The Agentic Commerce War Begins: Why a Federal Judge Just Blocked Perplexity AI from Amazon

 

The Agentic Commerce War Begins: Why a Federal Judge Just Blocked Perplexity AI from Amazon



The race to build the ultimate AI shopping assistant just hit a massive legal roadblock. In a landmark decision that could redefine the future of "agentic commerce," a federal judge has granted Amazon a preliminary injunction blocking Perplexity AI's Comet browser from making purchases on behalf of users.

If you have been tracking the rapid evolution of autonomous AI agents, this is the exact legal showdown the tech world has been anticipating. Here is a detailed breakdown of the ruling, the technology at the center of the dispute, and what this means for the broader software ecosystem.


The Core Conflict: Convenience vs. Authorization

The dispute centers around Perplexity's recently launched Comet AI browser. Comet features a built-in AI agent capable of navigating e-commerce sites, comparing product prices, and actually completing purchases for the user.

Amazon filed a lawsuit against the AI startup in November 2025, accusing Perplexity of violating the federal Computer Fraud and Abuse Act. The core of Amazon's argument was not just that Comet was shopping—it was how the software was executing those tasks.

  • Covert Operations: Amazon alleged that Perplexity deliberately disguised Comet's automated agent traffic to look like a standard Google Chrome browser session, evading detection.

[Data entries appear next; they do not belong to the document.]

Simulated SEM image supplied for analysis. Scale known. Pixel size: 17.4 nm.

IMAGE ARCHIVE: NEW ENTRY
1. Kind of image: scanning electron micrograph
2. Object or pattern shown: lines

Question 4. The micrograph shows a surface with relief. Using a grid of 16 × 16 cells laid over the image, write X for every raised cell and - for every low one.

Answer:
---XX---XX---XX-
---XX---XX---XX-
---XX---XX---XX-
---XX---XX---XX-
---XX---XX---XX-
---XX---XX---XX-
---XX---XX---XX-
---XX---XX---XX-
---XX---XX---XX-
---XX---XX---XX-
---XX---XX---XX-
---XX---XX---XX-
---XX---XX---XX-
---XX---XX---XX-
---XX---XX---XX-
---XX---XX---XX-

  • Bypassing Barriers: When Amazon implemented technical blocks against Comet in August 2025, Perplexity allegedly rolled out a software update within 24 hours specifically to circumvent those barriers.

  • Security Concerns: Amazon argued that unauthorized AI agents accessing password-protected customer accounts (like Prime profiles) introduce severe cybersecurity risks, leaving users vulnerable to hijacking.

The Ruling: "Strong Evidence" of Trespass

On March 9, 2026, Senior U.S. District Judge Maxine Chesney sided with the e-commerce giant. She issued a preliminary injunction ordering Perplexity to stop accessing password-protected Amazon accounts and to destroy any Amazon data it had already collected.

The ruling hinged on a crucial, highly specific legal distinction regarding digital access:

Comet had the Amazon user’s permission to shop, but it did not have Amazon’s authorization to access the platform's backend systems. The judge noted that Amazon provided "strong evidence" of this unauthorized access. She also acknowledged the significant financial and engineering resources Amazon spent trying to detect and block the disguised AI traffic. The injunction is currently stayed for seven days to give Perplexity a window to appeal to the Ninth Circuit.

Perplexity’s Defense: Protecting the Ad Machine

Perplexity hasn't stayed quiet in the face of the lawsuit. The startup argues that Amazon’s legal maneuvering is a "bully tactic" designed to protect its highly lucrative advertising business and stifle pure competition.

When an AI agent shops for you, it doesn't look at banner ads, it doesn't get swayed by "sponsored product" search placements, and it cannot be upsold. Furthermore, Amazon is actively developing its own native AI shopping tools, including the "Rufus" assistant and its "Buy For Me" feature. By blocking Comet, Perplexity argues, Amazon is simply clearing the runway for its own AI products at the expense of consumer choice and innovation.


What This Means for the Future of AI

This ruling sets a massive precedent for the tech industry. As developers push further into agentic AI—where software takes independent action rather than just returning text—the battle lines are being drawn right at the digital front doors of major platforms.

If platforms can legally block third-party AI agents from accessing logged-in accounts, the dream of a universal, cross-platform AI assistant might be severely bottlenecked. Startups will either need to strike explicit API deals with massive retailers or limit their agents to public-facing, unauthenticated web scraping.

The Wild West era of agentic web access is closing. The era of strict, platform-level AI regulation has officially begun.